In “Transactional storage for geo-replicated systems,” Sovran et al present a key-value store designed specifically for applications that require data replication across distant sites. Their solution, Walter, is novel in that it combines the benefits of key-value storage (e.g. the high availability that we’ve seen in Dynamo and Cassandra) with the safety and sanity of ACID transactions. This is an attractive combination from the perspective of the applications developer, who would rather not have to attempt to manually implement all of those guarantees at the application layer.
The implementation relies on a extension (relaxation, technically) of snapshot isolation:
snapshot isolation is a guarantee that all reads made in a transaction will see a consistent snapshot of the database, and the transaction itself will successfully commit only if no updates it has made conflict with any concurrent updates made since that snapshot. wikipedia
Parallel snapshot isolation extends snapshot isolation by allowing different sites to have different commit orderings. PSI implements three properties:
- all operations read the most recent committed version at the site of a transaction as of the time it began
- write sets of “somewhere-concurrent” transactions (e.g. concurrent from the perspective of either transaction site) are disjoint.
- transactions begun and committed at a single site must subsequently exhibit the same commit order at all other sites.
PSI provides causal ordering, allowing for asynchronous replication of transactions. The reasoning is that transactions that happen within a single site will still be guaranteed by snapshot isolation. Moreover, across sites there are unlikely to be any application features that depend upon a global system ordering of all actions. The applications here are imagined to be social networking sites like FaceBook or Twitter, and in fact the authors implemented versions of both of these applications (WaltSocial and ReTwis) to prove out Walter’s efficacy.

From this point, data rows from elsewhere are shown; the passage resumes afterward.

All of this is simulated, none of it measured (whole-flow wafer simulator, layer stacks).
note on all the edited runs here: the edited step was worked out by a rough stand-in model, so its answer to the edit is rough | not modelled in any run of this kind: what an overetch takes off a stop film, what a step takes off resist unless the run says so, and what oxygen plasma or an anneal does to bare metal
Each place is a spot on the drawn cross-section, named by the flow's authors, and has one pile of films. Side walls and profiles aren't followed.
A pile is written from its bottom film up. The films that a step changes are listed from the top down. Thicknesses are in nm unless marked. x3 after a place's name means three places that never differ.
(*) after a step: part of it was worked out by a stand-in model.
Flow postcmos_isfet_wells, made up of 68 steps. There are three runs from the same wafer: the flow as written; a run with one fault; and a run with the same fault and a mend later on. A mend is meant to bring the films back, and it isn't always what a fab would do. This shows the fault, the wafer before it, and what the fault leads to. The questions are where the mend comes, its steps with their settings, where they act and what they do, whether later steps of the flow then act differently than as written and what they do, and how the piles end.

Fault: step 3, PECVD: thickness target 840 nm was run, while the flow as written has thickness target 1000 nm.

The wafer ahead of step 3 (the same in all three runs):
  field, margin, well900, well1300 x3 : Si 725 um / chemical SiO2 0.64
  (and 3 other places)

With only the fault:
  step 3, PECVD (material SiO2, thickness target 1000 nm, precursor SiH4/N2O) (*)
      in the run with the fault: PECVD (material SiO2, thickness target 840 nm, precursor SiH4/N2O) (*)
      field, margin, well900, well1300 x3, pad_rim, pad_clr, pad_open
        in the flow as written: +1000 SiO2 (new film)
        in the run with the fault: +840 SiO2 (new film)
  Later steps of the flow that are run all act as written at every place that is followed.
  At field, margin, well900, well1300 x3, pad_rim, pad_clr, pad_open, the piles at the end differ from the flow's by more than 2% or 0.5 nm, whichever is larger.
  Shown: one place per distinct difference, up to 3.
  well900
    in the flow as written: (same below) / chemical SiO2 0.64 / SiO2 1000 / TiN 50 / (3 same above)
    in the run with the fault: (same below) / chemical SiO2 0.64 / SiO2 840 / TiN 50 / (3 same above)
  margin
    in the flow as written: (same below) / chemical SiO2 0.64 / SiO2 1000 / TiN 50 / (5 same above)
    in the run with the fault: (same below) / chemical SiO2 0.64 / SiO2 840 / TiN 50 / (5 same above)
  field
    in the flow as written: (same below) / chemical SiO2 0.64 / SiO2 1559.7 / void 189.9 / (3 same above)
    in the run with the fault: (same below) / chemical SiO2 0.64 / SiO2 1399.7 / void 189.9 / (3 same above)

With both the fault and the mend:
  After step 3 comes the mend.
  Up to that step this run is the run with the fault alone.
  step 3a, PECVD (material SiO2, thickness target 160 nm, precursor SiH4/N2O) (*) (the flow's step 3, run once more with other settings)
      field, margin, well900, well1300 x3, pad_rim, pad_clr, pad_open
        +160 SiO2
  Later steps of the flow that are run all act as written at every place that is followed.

Objects are assigned to preferred sites
, which leverage locality to enable more efficient writes (since no other sites will have to be checked for write conflicts), but the system still allows objects to be modified from any site (just more slowly if it isn’t the preferred site). If an object is going to be modified frequently from many sites, counting sets
or csets
are used to compile commutative operations on the object (via increment and decrement), which allow for negative counts and can thus be executed in any order.